ISLAMABAD  - Apart from approving sugar export and urea import, the Economic Coordination Committee (ECC) of the Cabinet has approved a proposal regarding acquisition of eight planes on lease by Pakistan International Airlines (PIA) at an expense of $29.9 million.

The ECC, which met under the chairmanship of Finance Minister Senator Ishaq Dar on Thursday, has also reviewed the economic situation of the country.

The top economic decisions body of the country has approved the summary of the Aviation Division for release of an amount of $29.9 million to PIAC for acquisition of aircrafts on dry lease. PIA intends to lease eight A320S offered by Qatar Aviation Lease Company through international tender. These aircraft will be available from April 2014. The Finance Minister directed the management of PIA that they cannot go outside the tender.

The PIA management said that agreement between the PIA and the Qatar Aircraft Leasing Company would be inked in a few days. He added that acquisition of fuel-efficient aircraft was part of the PIA revival plan. The planes are two to three years old and will be operated on domestic and international routes. After their induction, the PIA will be able to restore some of its routes as well.

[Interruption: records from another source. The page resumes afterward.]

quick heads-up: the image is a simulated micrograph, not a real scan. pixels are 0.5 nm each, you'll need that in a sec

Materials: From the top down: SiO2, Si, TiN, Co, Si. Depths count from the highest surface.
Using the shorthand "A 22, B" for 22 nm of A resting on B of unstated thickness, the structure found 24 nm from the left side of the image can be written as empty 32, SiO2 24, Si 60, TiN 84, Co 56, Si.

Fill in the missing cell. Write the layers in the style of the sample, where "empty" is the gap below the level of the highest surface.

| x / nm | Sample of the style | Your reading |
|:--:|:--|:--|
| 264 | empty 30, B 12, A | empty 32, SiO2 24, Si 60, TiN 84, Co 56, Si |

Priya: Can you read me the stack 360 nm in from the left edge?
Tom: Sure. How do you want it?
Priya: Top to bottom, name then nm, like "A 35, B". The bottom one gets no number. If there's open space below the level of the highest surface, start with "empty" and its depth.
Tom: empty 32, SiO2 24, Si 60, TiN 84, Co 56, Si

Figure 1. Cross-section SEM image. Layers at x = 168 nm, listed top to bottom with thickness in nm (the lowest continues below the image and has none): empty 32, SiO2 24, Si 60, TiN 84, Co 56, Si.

The ECC considered and approved the summary of the Finance Division for import of 0.125 million tons of urea fertilizer for the incoming Kharif (April to September season) 2014 in order to meet the demand as recommended by the Ministry of National Food Security. This import will not impact our foreign exchange reserves, as the same will be imported through ITFC. The Finance Minister on the occasion said that the earlier decision of the ECC to maintain the retail price of Rs.1786 per bag must be ensured in the local market. He said that the Ministries of Food Security and Industries & Production should work in coordination with the provinces for the agreed price.  Meanwhile, the meeting considered and approved the summary of the Ministry of Commerce for export of 250,000 Metric Tons of sugar by sugar mills from surplus sugar stock on the following conditions: quota will be allocated on first come first served basis, export may be made against irrecoverable letter of credit or a contract with 25pc non-refundable advance payment and shipment may be made within 45 days of the registration of contract with  the SBP, and the non-refundable advance payment to be forfeited in favour of Government of Pakistan in case of non-performance.

The Finance Minister also directed Ministry of Industries and Production to ensure outstanding payments to sugar cane growers by sugar mills in coordination with the provinces. However, market sources believed that government’s decision of exporting sugar might create its shortage in the country leading to increase its prices.